Bitcoin NG, or How Cornell Researchers Think a Radical Redesign Can Solve Bitcoin's Scaling Issues
The block-size limit dispute, at its heart, represents a trade-off between efficiency and security. Bigger blocks allow for more transactions on the Bitcoin network but could reduce mining power utilization and lead to centralization. Engulfed in sometimes heated debates, several developers have submitted proposals to strike a right balance between the two and reach community consensus – but so far to no avail.
A group of Cornell University researchers, meanwhile, took an entirely different approach. Instead of attempting to strike the right balance, post-doctoral associate Ittay Eyal, doctoral student Adem Efe Gencer, computer science professor Emin Gün Sirer and research scientist Robbert Van Renesse, proposed Bitcoin NG, a radical redesign of the Bitcoin architecture meant to solve the block size trade-off entirely.
On key blocks
Currently, Bitcoin miners include two main types of data in blocks: a proof of work which allows the network to determine the longest chain, and a number of transactions to be selected by the miner. As its main differentiator, Bitcoin NG splits these two functions by creating two separate types of blocks: key blocks and microblocks, both of which are still part of the same chain.
Key blocks include the proof of work, a reference to the previous block, and the coinbase transaction (mining reward) – but none of the other transactions. In Bitcoin NG's current design, and much like “normal” Bitcoin blocks, key blocks are found every 10 minutes on average. And, also like “normal” Bitcoin blocks, the amount of hashing power used to find the block determines the longest chain. In other words, it determines which blockchain is the real one.

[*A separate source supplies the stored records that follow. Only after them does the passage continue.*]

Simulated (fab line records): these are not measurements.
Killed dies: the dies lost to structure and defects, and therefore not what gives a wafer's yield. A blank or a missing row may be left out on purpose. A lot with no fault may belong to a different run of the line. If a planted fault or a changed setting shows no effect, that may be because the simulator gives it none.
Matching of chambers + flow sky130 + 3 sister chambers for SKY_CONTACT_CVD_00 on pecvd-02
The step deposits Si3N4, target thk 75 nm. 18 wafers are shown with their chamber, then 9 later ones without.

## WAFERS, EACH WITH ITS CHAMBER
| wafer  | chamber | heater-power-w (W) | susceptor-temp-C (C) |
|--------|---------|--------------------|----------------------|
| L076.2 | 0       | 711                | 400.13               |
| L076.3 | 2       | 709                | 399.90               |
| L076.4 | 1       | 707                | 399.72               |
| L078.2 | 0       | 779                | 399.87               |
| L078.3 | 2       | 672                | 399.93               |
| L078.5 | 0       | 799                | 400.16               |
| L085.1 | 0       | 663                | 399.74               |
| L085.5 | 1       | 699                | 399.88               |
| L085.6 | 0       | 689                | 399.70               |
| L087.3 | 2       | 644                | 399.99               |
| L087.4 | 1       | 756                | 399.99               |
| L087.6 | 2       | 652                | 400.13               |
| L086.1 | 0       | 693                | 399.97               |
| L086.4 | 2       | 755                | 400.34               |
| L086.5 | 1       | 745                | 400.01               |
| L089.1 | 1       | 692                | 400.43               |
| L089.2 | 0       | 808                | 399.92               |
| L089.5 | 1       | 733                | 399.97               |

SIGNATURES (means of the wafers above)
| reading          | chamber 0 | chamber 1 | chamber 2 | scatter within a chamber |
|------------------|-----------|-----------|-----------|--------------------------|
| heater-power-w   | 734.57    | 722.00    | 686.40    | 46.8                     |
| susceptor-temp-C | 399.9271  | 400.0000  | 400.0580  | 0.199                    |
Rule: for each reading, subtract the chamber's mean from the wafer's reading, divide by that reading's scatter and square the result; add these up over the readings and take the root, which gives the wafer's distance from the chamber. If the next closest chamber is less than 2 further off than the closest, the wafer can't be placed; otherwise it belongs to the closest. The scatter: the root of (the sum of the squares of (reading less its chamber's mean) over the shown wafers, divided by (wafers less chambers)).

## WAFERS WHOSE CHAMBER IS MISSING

To explain the benefits of using key blocks, Eyal told Bitcoin Magazine:
Since key blocks don't include any transactions, they require very little data to be transmitted over the network. This results in faster block propagation, and, therefore, in fewer pruned blocks ['orphans']. As such, less mining power is wasted, and the incentive to centralize mining is reduced."
Apart from the proof of work, a reference to the previous block, and the coinbase transaction, a miner includes one more type of data in a key block: his own public key. Subsequently, the corresponding private key is required to sign the other type of blocks: microblocks.
As opposed to key blocks, microblocks do not include any proof of work, but merely store transactions. These microblocks are created much more often: on average once every 10 seconds in Bitcoin NG's initial design. As such, the miner of a key block is essentially in charge of confirming transactions on the network until a new key block is found.
On poison transactions
There is one problem. The fact that microblocks are not secured by proof of work, means a miner (the key block signer) could easily double spend a transaction; he can simply sign multiple microblocks with contradicting transactions to different entities at the same time.
Therefore, Bitcoin NG uses so-called “poison transactions.” If the network notices a double spend, a poison transaction is created, which destroys the revenue – the mining reward and fees – of the double spending miner retroactively. As such, miners are incentivized to remain honest.
Transactions included in a microblock on the Bitcoin NG blockchain would be much more reliable than unconfirmed transactions on the current Bitcoin blockchain,” says Eyal. “But microblocks would not offer the same level of security as key blocks. Only key blocks would offer a similar level of security as blocks on the current blockchain do, meaning it would still be wise to wait for several confirmations when the value of a transaction is significant.”
Compared to alternative proposals circulating that address the scaling issue. Bitcoin NG is probably the most radical redesign of the Bitcoin protocol as we know it today. By basically flipping the current process of Bitcoin mining on its head, the Cornell research team has proposed an alternative that is completely incompatible with the existing consensus rules. Whether Bitcoin NG actually has any type of future, therefore, remains to be seen.
There are several ways where this could go,” Eyal explained. “We could reach a consensus among the Bitcoin community to change the way the blockchain works, and implement Bitcoin NG to be the new Bitcoin. Or, if someone is inclined to implement all the technical differences, Bitcoin NG could become an altcoin. Personally, I'm interested in the technology and the science behind it, as a research project. I think this is a better way to do a blockchain.”